Ottawa
3 min

Mystery of the man

Are these authentic Francis Bacon documents?

MAKIN' BACON? Included in Joule's donation is a mounted reproduction of Diego Velasquez's Portrait of Innocent X (1650), with added scratching and colour. Credit: Capital Xtra files

Francis Bacon has long been considered one of the most important painters of the 20th century.



So it should come as no surprise that when the National Gallery Of Canada was offered a stack of potential source material related to one of the legendary queer artist’s paintings in its permanent collection, the gallery jumped at the chance to further the study of Bacon’s work.



The material, which consists of some half dozen individual documents, will become part of the National Gallery’s Library And Archives collection, where it will be available for study by scholars.



The small collection was donated in late August by Barry Joule, a Canadian who was the painter’s friend and neighbor during the last 14 years of his life.



The documents appear to be directly related to Bacon’s Study For Portrait No 1, an oil painting of a pope owned by the National Gallery Of Canada (purchased from Bacon’s gallery in London in 1957 by then-gallery director Allan Jarvis, who was also gay). Included is a heavily worked-over image of Diego Velasquez’s 1650 Portrait Of Innocent X, which inspired Bacon’s famous series of pope portraits.



Currently, the National Gallery is presenting an exhibition of two of the donated items, along with Bacon’s painting Study For Portrait No 1, a film entitled The Other Francis Bacon (1999) and a suite of photographs by Montreal artist Sorel Cohen inspired by Bacon.



The exhibition will continue to be shown at the National Gallery, in room C215a of the museum’s European wing, until Oct 24.



Bacon, born in Ireland in 1909 to English parents, spent much of his youth traveling back and forth between Dublin and London.



After his homosexuality was discovered by his family in 1925, Bacon left home and spent time in Berlin and Paris, before ultimately returning to London to begin his work as an interior designer.
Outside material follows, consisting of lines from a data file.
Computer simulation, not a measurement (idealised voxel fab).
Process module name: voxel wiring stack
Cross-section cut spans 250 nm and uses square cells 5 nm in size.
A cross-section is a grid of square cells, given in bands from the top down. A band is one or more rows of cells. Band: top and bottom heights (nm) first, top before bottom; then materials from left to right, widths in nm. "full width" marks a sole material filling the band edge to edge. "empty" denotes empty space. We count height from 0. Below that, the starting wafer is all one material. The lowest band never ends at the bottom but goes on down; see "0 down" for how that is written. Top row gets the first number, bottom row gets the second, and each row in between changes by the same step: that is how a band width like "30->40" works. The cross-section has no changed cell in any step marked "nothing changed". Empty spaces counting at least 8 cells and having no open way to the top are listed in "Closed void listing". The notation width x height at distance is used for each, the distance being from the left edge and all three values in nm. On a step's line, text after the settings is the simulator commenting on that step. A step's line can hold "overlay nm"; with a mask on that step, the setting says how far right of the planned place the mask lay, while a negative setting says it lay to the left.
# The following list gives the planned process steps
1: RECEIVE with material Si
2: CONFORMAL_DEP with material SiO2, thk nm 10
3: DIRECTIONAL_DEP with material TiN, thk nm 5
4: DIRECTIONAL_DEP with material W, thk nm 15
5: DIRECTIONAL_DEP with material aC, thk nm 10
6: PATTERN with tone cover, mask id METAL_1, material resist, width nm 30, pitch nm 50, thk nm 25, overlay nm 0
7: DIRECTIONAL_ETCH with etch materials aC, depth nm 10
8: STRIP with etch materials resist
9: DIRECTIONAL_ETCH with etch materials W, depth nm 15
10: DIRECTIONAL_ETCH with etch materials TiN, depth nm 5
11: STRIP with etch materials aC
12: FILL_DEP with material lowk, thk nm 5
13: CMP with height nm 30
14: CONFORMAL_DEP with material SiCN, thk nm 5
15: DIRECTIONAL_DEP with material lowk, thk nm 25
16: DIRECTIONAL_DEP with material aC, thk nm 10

Inspired by an exhibition of works by Pablo Picasso – an influence on much of Bacon’s art, along with the work of Velazquez and the Surrealist movement – the largely self-taught artist began to paint. He achieved his first major critical success with his painting Three Studies For Figures At The Base Of A Crucifixion in 1944.



Joule donated most of his collection of Bacon-related source material, sketches and photographs to the Tate Gallery in London last fall, and he recently gave a second group of items related to Pablo Picasso to the Musée Picasso in Paris.



But some art historians and critics – and even Bacon’s estate – have raised doubts regarding the authenticity of much of Joule’s collection.



Joule, however, has maintained the legitimacy of the material, which he says Bacon gave to him for safe-keeping before the artist left for Spain, three days before his death in April, 1992.



“The main part of the struggle is that he said all of his life that he didn’t draw and that he didn’t prepare,” Joule says of Bacon. “I had difficulties with the estate, perhaps because if the material is authenticated, and I sold it, suddenly you’d have a lot of Francis Bacons on the market, which could affect the value of the final paintings, which are very, very expensive.”



Diana Nemiroff, curator of Modern Art at the National Gallery and organizer of the exhibition, adds that the material donated by Joule to the gallery “merits further research” and could be used as “a tool to help us understand the creative process of this artist who in many ways remains enigmatic since his death.



“It will take many hours of scholarly research to unravel the exact role the material found in the studio played in the conception and execution of [Bacon’s] finished paintings,” she says.



In the meantime, although the debate over the legitimacy of Joule’s collection may continue, Bacon’s status as a 20th-century master and a visionary queer artist is unquestioned.



“And I think that’s because of the mystery of his work, the mystery of the man and the greatness of his work,” Joule says. “I think that his art just stays up there with the great artists of the 20th century – or even the great masters – it’s work that endures, it has a resonance for people and they are curious.”



FRANCIS BACON.

Until Oct 24.

10am–5pm, Wed–Sun. 10am–8pm, Thu. Closed Mon–Tue.

Room C215a, European wing.

National Gallery Of Canada (380 Sussex Dr).

Included in general admission to gallery; $6/adults, under 12 free.